In many cultures, fasting seems what’s more “godly”, more “angelic”, being able to manage without food, sort of like G-d! but our tradition tells us that it’s just as much a mitzvah to eat on the day before Yom Kippur as it is to fast on Yom Kippur itself! which in a sense means – to celebrate our being fully human, and not our being angels for a day, is our highest form of being.
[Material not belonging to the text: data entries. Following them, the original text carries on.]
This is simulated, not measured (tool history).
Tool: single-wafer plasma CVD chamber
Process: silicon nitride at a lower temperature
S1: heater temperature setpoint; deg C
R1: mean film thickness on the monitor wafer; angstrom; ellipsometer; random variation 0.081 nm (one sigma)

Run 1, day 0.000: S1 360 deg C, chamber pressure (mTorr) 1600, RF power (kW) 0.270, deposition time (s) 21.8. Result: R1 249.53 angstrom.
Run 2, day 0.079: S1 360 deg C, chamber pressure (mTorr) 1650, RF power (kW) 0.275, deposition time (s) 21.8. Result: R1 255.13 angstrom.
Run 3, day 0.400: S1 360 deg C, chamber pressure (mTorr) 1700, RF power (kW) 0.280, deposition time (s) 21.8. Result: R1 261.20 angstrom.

Interestingly, we are not the only ones who eat, and I find this idea fascinating: When the sacrifices are accepted, it is described as the mizbe’ach (altar) who eats them; and the Land of Israel is described as “eating its inhabitants” (Numbers 13:32). Though often viewed negatively, what this tells us is that the Land is an active, living organism, which has the ability to consume and by doing so, change those who live on it, as we become an integral part of her!
Eating can also be dangerous. In the same paragraph of “And you shall eat, and be satisfied and bless”, it says “ be careful lest you forget your G-d…. lest you eat and be satisfied”… Aren’t we supposed to eat and be satisfied?? It’s the word “bless” that is missing here. When the eating gets disconnected from its source, it becomes a source of pain, agony, distance from Hashem and the Land…
It is not easy to read the Book of Deuteronomy during these days, Corona Day 150’ish or so. Thinking of reward and punishment during the days after Tish’a Be’av and wondering, where are we on history’s timeline? What can we, should we, do now that later we’ll moan for missing?? Just this week, Naftali Bennet stood in the Knesset and in a moving speech, cried out for the government to do something to assure people’s “bread” and livelihood through what seems to be a “2nd – harsher – wave” and into the winter. How indeed, do we turn these words into action?
In this same Torah portion we read:
כִּ֣י הָאָ֗רֶץ אֲשֶׁ֨ר אַתָּ֤ה בָא־שָׁ֙מָּה֙ לְרִשְׁתָּ֔הּ לֹ֣א כְאֶ֤רֶץ מִצְרַ֙יִם֙ הִ֔וא אֲשֶׁ֥ר יְצָאתֶ֖ם מִשָּׁ֑ם אֲשֶׁ֤ר תִּזְרַע֙ אֶֽת־זַרְעֲךָ֔ וְהִשְׁקִ֥יתָ בְרַגְלְךָ֖ כְּגַ֥ן הַיָּרָֽק׃
For the land that you are about to enter and possess is not like the land of Egypt from which you have come. There the grain you sowed had to be watered by your own labors, like a vegetable garden;
וְהָאָ֗רֶץ אֲשֶׁ֨ר אַתֶּ֜ם עֹבְרִ֥ים שָׁ֙מָּה֙ לְרִשְׁתָּ֔הּ אֶ֥רֶץ הָרִ֖ים וּבְקָעֹ֑ת לִמְטַ֥ר הַשָּׁמַ֖יִם תִּשְׁתֶּה־מָּֽיִם׃
but the land you are about to cross into and possess, a land of hills and valleys, soaks up its water from the rains of heaven.
אֶ֕רֶץ אֲשֶׁר־יְהוָ֥ה אֱלֹהֶ֖יךָ דֹּרֵ֣שׁ אֹתָ֑הּ תָּמִ֗יד עֵינֵ֨י יְהוָ֤ה אֱלֹהֶ֙יךָ֙ בָּ֔הּ מֵֽרֵשִׁית֙ הַשָּׁנָ֔ה וְעַ֖ד אַחֲרִ֥ית שָׁנָֽה׃
It is a land which the LORD your God looks after, on which the LORD your God always keeps His eye, from year’s beginning to year’s end.
Every little act impacts and reflects back to our relationships – with ourselves, with each other and with Hashem, from a piece of bread to rain on earth. May we learn to lead those well.